The mujahedin take power
Four days before Mujaddedi’s convoy triumphantly entered Kabul, on 24 April 1992, the leaders of the mujahedin parties, while still in Pakistan, had agreed upon a new plan for the transfer of power from the Kabul government. This was the so-called Peshawar Accord. They envisioned three stages. In a first one, a 50-member Islamic Jihad Council (IJC) for a two-month interim period. Mujaddedi was the leader of the smallest of the seven main Sunni mujahedin factions known as the Peshawar Seven (after the place where they had their headquarters). He was elected chairman of the ICJ by the other members.

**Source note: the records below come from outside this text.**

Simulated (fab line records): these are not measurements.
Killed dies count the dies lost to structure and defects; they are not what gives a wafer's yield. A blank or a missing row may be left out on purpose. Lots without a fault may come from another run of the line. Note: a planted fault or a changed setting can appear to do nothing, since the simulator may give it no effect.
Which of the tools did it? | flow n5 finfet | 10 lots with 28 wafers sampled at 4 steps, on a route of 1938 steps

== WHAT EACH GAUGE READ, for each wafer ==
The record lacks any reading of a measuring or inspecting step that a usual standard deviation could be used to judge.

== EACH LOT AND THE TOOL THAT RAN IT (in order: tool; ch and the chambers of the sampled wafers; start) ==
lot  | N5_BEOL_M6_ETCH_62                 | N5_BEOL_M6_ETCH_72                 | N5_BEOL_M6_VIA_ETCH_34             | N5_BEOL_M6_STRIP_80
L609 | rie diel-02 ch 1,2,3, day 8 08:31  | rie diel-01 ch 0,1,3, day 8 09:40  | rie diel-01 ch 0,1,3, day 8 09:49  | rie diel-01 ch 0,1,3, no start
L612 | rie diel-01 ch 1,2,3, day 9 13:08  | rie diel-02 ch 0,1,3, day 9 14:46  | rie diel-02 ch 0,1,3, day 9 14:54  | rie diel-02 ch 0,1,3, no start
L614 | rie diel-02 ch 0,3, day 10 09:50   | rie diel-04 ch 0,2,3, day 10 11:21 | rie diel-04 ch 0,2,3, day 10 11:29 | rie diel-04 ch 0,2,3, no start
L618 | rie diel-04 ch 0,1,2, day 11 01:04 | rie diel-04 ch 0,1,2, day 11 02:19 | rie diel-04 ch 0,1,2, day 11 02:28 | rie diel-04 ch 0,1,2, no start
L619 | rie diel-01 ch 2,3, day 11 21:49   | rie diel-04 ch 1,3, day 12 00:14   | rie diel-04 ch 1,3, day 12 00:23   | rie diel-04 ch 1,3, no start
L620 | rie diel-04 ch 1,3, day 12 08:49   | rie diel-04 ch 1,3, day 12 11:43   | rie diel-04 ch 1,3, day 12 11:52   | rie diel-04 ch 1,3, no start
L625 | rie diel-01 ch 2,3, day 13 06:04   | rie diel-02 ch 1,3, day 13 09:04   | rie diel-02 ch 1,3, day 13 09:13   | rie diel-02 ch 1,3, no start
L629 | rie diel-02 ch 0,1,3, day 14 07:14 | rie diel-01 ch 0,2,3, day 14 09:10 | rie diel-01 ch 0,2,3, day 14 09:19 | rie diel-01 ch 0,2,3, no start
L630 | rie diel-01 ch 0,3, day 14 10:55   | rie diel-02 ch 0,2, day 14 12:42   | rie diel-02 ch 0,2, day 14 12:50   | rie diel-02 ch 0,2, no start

The council consisted of representatives of the Peshawar Seven. However, Gulbuddin Hekmatyar, leader of Hezb-e Islami did not agree to the accord, and his people – including Abdul Sabur Farid who had been nominated prime minister – refused to take their seats in the council. The main Shia factions, Hezb-e Wahdat-e Islami and Harakat-e Islami were never invited to join the council in the first place.
The plan was for the Mujaddedi-headed Islamic Jihad Council two-month interim administration would be followed by a four-months’ interim government as stage two. It was to be headed by Professor Borhanuddin Rabbani of Jamiat-e Islami, and, four months after that, by an interim government chosen by a shura. In stage three, the interim government was to rule for eighteen more months after which elections would be held. The country was also officially renamed the Islamic State of Afghanistan (Daulat-e Islami-ye Afghanistan) or the ISA.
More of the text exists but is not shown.